Weeks v. Weeks

556 So. 2d 348 | Miss. | 1990

556 So.2d 348 (1990)

Charles Aaron WEEKS, Sr.
v.
Mary Lynn WEEKS.

No. 07-59277.

Supreme Court of Mississippi.

January 17, 1990.

*349 Joseph C. Langston, Sarah C. Jubb, Langston Langston & Michael, Booneville, for appellant.

Gerald R. McLemore, Corinth, for appellee.

Before DAN M. LEE, P.J., and PRATHER and BLASS, JJ.

BLASS, Justice, for the Court:

Charles Aaron Weeks, Sr., appeals from the denial of his motion for new trial, after being held in contempt by the Chancery Court of Alcorn County.

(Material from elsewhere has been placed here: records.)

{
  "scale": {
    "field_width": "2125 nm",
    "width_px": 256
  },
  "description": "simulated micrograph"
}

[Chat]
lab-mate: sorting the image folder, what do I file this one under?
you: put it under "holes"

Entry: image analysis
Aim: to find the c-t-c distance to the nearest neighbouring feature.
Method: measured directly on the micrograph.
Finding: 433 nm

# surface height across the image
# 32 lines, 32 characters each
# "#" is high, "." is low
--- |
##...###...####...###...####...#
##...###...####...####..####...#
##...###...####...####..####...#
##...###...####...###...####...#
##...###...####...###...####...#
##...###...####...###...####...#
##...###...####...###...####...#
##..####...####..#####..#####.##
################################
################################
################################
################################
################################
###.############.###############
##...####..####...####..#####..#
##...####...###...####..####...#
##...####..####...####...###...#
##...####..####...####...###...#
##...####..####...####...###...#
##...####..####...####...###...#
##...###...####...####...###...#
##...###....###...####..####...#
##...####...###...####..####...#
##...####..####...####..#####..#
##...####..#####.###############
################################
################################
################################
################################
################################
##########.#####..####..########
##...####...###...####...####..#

Mary Lynn Weeks filed a petition on October 15, 1987, seeking to hold her ex-husband, Charles Aaron Weeks, Sr., in contempt of court for failing to abide by the terms of a final decree of divorce entered April 23, 1983. After a series of continuances, the case was heard in the chancery court without a court reporter.[1] At the end of the hearing, the trial court entered an order holding the defendant Weeks in contempt. The defendant then filed a motion for a new trial for which a hearing was held with a court reporter.

At the hearing on this motion, the chancellor did not allow the defendant to present his witnesses' testimony in support of such motion. Rather, the chancellor attempted to take judicial notice that the defendant's witnesses would have testified that defendant had abided by the terms of the divorce decree. The Chancellor then dispensed with the defendant's motion for a new trial by denying it without hearing the defendant's additional evidence.

It was charged that, in the trial, the defendant offered to prove, by his own testimony and the testimony of other witnesses, that he had, indeed, paid his ex-wife the money she claimed he had not paid for the nonpayment of which he was held in contempt. However, the Chancellor shut off defendant's proof, saying that he was satisfied that the defendant was in contempt. While there is no written record of that fact, and there was no bill of exception taken, the Chancellor said nothing on the motion for a new trial to refute those allegations. When defendant's counsel sought to put on proof, during the hearing on the motion for a new trial, of payment by defendant in accordance with the divorce decree, the Chancellor did not permit it. Presentation of such proof would have involved no significant delay, and the policy of the law is to hear all pertinent evidence and to decide cases on fully developed facts.

This case must be reversed and remanded because the record discloses that there were important, material, and pertinent facts and available witnesses which should have been heard. In re Prine's Estate, 208 So.2d 187, 192 (Miss. 1968). Remand is necessary for development of these facts. Id. A litigant can not be deprived of his fundamental right under our legal jurisprudence of having a judicial hearing. Merchants Fertilizer & Phosphate Co. v. Standard Cotton Gin, 199 Miss. 201, 23 So.2d 906 (1945). The defendant in this case was deprived of this right by the Chancellor's refusal to allow the defendant to present his evidence.

Every defendant or respondent has the right to notice in a court proceeding concerning him and to be present and to introduce evidence at the hearing. Edwards v. James, 453 So.2d 684 (Miss. 1984). The parties should be afforded a full, complete hearing at which the parties have an opportunity to call witnesses in their behalf and be heard by themselves or counsel. Fortenberry v. Fortenberry, 338 So.2d 806 (Miss. 1976). If a full and complete hearing is not allowed by refusing the defendant *350 his opportunity to present evidence, then the defendant is thereby deprived of due process. Id.

This case is therefore reversed and remanded for a hearing on the defendant's motion for a new trial.

REVERSED AND REMANDED.

ROY NOBLE LEE, C.J., HAWKINS and DAN M. LEE, P.JJ., and PRATHER, ROBERTSON, SULLIVAN, ANDERSON and PITTMAN, JJ., concur.

NOTES

[1] In the chancellor's opinion, there was a discussion of the effect of the local rules as to the need for the presence of a court reporter at vacation hearings. While that issue is not determinative here, we invite the attention of the bench and the bar to Rule 83, MISS.R.CIV.PRO., which became effective March 1, 1989, and which, thus far, has received but little attention.